Next we got the Vision AVTR from Mercedes-Benz. This one's a strange phenomenon for the German car company, because they're usually all about performance, and the experience of driving the car itself. Not so with this one. This one is different, because it’s all about the experience inside – it's basically a cocoon. This Avatar-themed concept car not only detects your pulse, but also your breathing. It even has multi-function controls that detect your fingerprints. In the automotive realm, I consider myself a technically-minded person but this one is so out there, it's crazy.
Visa and Sirius XM came up with this idea of automated payments for tolls, gas, and food right from your car. You don't even have to pull out your wallet! I really like the idea of paying for tolls and parking without ever having to stop or go to a parking meter.

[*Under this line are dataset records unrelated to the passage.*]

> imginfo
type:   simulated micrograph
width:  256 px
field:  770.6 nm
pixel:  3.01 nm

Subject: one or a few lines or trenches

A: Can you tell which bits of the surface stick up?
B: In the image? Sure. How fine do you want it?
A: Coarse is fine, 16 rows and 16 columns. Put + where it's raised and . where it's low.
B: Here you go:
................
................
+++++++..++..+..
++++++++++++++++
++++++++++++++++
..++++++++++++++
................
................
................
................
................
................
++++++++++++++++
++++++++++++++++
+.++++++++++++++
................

BMW is getting in on it, too. They announced the Zero-G Lounger, which is a car seat that can recline up to 60 degrees. The seatbelt then moves along with the passenger and the headliner has a TV that comes out. Anyone who's ever been to a dentist's office where they hand you a remote and let you watch Netflix or Apple TV knows what I'm talking about.
What is the common link between all these concept cars and features?
Notice that, so far, I've barely said a word about performance. That's because the designers of these concept cars are all about making these new car designs more eco-friendly, and more luxurious. In 2020, the truth could not be clearer: The car is a commodity, now more than ever. But that's what's unreal, isn't it? You're not really driving anymore. It's all about checking your e-mail or watching Netflix. That's got me thinking what content companies could be planning to be consumed in vehicles within the next 10 years. People are going to want Netflix, Hulu, and Disney+ in their car, don't you think? That introduces a whole new way to monetize!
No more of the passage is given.